Hi,
cos x - sin x = 1, How do we solve it?
I think x = 0, 3(pi)/2, but how do we solve it mathematically?
Thank you!
Start by squaring both sides:
$\displaystyle (cos(x) - sin(x))^2 = 1$
$\displaystyle cos^2(x) - 2sin(x)cos(x) + sin^2(x) = 1$
$\displaystyle 1 - sin(2x) = 1$
$\displaystyle sin(2x) = 0$
For what values of x does this happen?
$\displaystyle x = 0$ and $\displaystyle x = \frac{\pi}{2}$ and $\displaystyle x = \pi$ and $\displaystyle x = \frac{3 \pi}{2}$.
Since we squared the original equation we need to go back to the original and see if we have any extra solutions. When you go back to check you will see that only two solutions work: $\displaystyle x = 0, \frac{3 \pi}{2}$.
-Dan
cosX - sinX = 1
Express one function in terms of the other.

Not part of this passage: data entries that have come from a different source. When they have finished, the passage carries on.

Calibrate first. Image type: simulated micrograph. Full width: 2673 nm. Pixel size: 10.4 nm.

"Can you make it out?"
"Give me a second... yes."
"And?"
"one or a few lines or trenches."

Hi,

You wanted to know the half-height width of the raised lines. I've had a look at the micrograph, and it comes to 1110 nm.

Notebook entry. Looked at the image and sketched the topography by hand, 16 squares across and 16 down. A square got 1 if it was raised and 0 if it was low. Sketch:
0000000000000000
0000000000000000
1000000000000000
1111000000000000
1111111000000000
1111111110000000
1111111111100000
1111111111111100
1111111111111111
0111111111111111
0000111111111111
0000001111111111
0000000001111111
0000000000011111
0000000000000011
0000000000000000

Say, cosX into sinX terms.
sqrt[1 -sin^2(X)] -sinX = 1
Isolate the radical,
sqrt[1 -sin^2(X)] = 1 +sinX
Square both sides,
1 -sin^2(X) = 1 +2sinX +sin^2(X)
-sin^2(X) -2sinX -sin^2(X) = 0
2sin^2(X) +2sinX = 0
(2sinX)(sinX +1) = 0
sinX = 0 or -1
When sinX = 0,
X = arcsin(0) = 0 or pi
if X = 0, cos(0) -sin(0) =? 1 -----------yes.
if X = pi, cos(pi) -sin(pi) =? 1 ---------no.
So, here, X = 0 only.
When sinX = -1,
X = arcsin(-1) = 3pi/2
cos(3pi/2) -sin(3pi/2) =? 1 ------yes.
Therefore, X = 0 or 3pi/2 --------------------------answer.